Examples of suitable substrates for use in the present invention include paper, composite materials, and plastic (polymeric) substrates. For example, in the case of banknotes the substrate may be paper, a composite material or a polymeric material.

The porosity of the substrate printed with the device may influence the quality of the perceived 3-D effect. On porous or fibrous substrates a variation of the brilliance may appear in different zones of the pair of LC ink layers depending on the underlying layer in these zones. Such brilliance variations within the LC layers may lead to an impairment of the 3-D effect. To improve the optical quality of the LC ink layers and to prevent such variations of the brilliance, porous or fibrous substrates may be coated with a first coating layer, i.e., a primer layer. Such primer layers are known in the art and have been used for instance to improve the visual aspect of security elements based on magnetically oriented images (see WO 2010 058026, the entire disclosure of which is incorporated by reference herein).

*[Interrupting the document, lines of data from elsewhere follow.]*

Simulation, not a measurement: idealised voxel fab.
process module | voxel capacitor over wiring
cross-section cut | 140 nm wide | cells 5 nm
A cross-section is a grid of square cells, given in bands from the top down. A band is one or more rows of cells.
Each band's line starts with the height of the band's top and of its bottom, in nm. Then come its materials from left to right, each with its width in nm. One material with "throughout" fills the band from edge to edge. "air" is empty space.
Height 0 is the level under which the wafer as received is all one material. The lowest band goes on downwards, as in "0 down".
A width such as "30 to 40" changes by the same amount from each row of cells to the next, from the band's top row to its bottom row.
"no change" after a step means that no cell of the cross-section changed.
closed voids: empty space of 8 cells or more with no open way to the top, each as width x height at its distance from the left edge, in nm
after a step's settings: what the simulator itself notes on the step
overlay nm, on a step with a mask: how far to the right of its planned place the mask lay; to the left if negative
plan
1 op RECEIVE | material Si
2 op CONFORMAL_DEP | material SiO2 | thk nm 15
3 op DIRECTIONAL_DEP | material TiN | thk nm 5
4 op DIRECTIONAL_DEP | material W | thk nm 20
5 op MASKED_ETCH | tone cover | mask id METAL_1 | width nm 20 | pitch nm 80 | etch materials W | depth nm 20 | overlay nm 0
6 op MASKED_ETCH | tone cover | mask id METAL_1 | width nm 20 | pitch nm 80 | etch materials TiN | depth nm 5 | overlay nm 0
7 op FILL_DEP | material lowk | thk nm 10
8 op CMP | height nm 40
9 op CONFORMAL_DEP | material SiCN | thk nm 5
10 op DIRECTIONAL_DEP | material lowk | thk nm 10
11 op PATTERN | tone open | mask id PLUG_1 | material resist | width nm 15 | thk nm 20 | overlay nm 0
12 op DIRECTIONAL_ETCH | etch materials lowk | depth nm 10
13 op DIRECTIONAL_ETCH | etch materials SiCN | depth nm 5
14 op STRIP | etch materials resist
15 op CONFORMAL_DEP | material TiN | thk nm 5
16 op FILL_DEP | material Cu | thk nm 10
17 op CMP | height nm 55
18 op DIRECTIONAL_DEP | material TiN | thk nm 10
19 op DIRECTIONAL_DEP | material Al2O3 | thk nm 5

As used herein, the term “underlying background” of the LHLC and RHLC ink layers refers to the surface onto which the LC ink layers are printed or placed.

The underlying background of the ink layers can be a non-transparent absorbing surface or a transparent surface.

As used herein, the terms “absorbing” or “light-absorbing” surface or background refer to a layer that absorbs at least a part of the visible spectrum of light, preferably to a surface of a dark color, most preferably to a black surface.

In the case of an absorbing background the background surface may, for example, consist of an underlying coating layer printed on the substrate or of the opaque substrate itself.

As used herein, the term “transparent” means providing for optical transparency at least in part of the visible spectrum (400-700 nm). Transparent substrates may be colored, entirely or in part, provided that there is transparency in at least a part of the visible spectrum, such as to allow an observer to see through the substrate.

FIG. 15 to FIG. 20 illustrate examples of the different arrangement of the LHLC and RHLC image layers on absorbing or transparent substrates. In FIG. 15 to FIG. 20 the LHLC and RHLC image layers may be arranged as shown in the Figures or the layers may be swapped with each other.

When the device is arranged (printed) on a transparent background, either the LHLC image layer, the RHLC image layer or both the LHLC and the RHLC image layer may be arranged (printed) on a transparent surface.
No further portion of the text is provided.